A showdown is looming at the World Bank over whether to discontinue or water down the Bank’s annual "Doing Business" Report. As reported here, and blogged about here, and here, China is leading the charge against the report, which is one of the Bank’s most controversial and influential projects. The U.S. government has been lobbying in favor of Doing Business, but so far has failed to generate the degree of high-level support from other G-20 countries or thought leaders that will likely be needed to save the report. A committee established by the Bank and headed by South African Planning Minister (and former finance minister) Trevor Manuel to assess the future of Doing Business will report as early as next week. Based on comments from advisors to the Manuel Committee, it looks as if its conclusion will be negative. After the report is received, President Kim will make his recommendation, which could involve eliminating the report or gutting it through presenting its results qualitatively or in buckets that reduce the transparency that is at the core of the exercise.
China’s opposition is disappointing. It’s assumed to be linked to its low rating (and a general view that the Bank shouldn’t rank its members)--but they could have spun a positive story around their efforts towards a more market oriented economy and their improvement in the rankings--one would have thought that would be a good argument for them. Another argument made against the report is its bias towards deregulation. That’s fair, but the report positively weights certain regulation required for the proper functioning of markets and the rule of law.
My view is pretty simple: the report has flaws, and certainly can be improved, but overall has been a significant force for better policies. As a starting point for the discussion (a benchmark, not a final assessment), its data is informative and highlight important institutional features that matter for economic growth and poverty reduction. As an incentive to liberalize, it works. It’s a public good that should be kept, and a healthy example of a multilateral institution candidly assessing country policies. That’s why I was heartened to receive the email below from supporters of the Report. They deserve our support.
Daron Acemoglu (Professor at the Massachusetts Institute of Technology),
Paul Collier (Professor at Oxford University, former Research Director at the World Bank),
Simon Johnson (Professor at the Massachusetts Institute of Technology and former IMF Chief Economist)
Michael Klein (former World Bank Group Vice-president and co-founder of Doing Business), and
Graeme Wheeler (former Managing Director of the World Bank and now Governor of the Reserve Bank of New Zealand)
We are writing to you about the World Bank’s Doing Business report. Published since 2003 the report benchmarks 185 countries annually on key dimensions of the legal and regulatory environment for small businesses. It has supported numerous reforms all over the world helping small businesses and employment.
There is currently a serious risk that the report may be abolished or severely curtailed as part of an ongoing review that will be finished in the next few weeks. The report has always been subject to controversy as it highlights shortcomings that countries may not appreciate. The World Bank’s President and its Board of Executive Directors will consider the future of the report in the next few months.

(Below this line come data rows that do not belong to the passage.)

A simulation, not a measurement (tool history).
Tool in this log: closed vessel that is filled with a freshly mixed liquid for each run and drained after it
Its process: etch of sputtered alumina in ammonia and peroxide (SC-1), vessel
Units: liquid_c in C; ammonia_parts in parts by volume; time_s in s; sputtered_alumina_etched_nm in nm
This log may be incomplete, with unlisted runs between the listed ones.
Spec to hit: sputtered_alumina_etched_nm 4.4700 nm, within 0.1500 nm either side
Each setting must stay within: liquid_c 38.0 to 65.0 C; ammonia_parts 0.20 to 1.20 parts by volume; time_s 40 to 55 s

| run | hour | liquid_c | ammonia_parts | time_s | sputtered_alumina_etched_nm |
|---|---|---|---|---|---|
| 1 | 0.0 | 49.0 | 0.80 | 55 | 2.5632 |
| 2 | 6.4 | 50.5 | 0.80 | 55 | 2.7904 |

We would like to ask you to support an open letter to the World Bank’s President and its Executive Directors supporting the Doing Business project and recommending general directions for the future. The letter (see below) is informed by our review of the arguments about Doing Business (attached).
This is our private initiative and without any institutional affiliation.
Please, reply by return email, if you agree to support the open letter. If you wish, indicate in which capacity you want to be mentioned. If you want to forward this email to ask others also to support the letter, please, ask them to reply to this email address (email@example.com) so that we can keep an accurate record of support.
If you wish to refer to further information about the Doing Business report this link gets you to chapter of the report that describes it in detail:
Open letter to the President of the World Bank and its Executive Directors
The World Bank’s Doing Business Report benchmarks 185 countries on important aspects of the business environment for small and medium sized firms. The spirit of Doing Business is to enable people everywhere to be successful on the basis of sensible rules, not on the basis of special connections or corruption. The data shed light on important institutional features that matter for economic growth and poverty reduction.
The data and the rankings provided by Doing Business make for helpful bench-marking tools. They lead countries to consider and tackle important institutional challenges. Precisely due to the power of the data criticism persists.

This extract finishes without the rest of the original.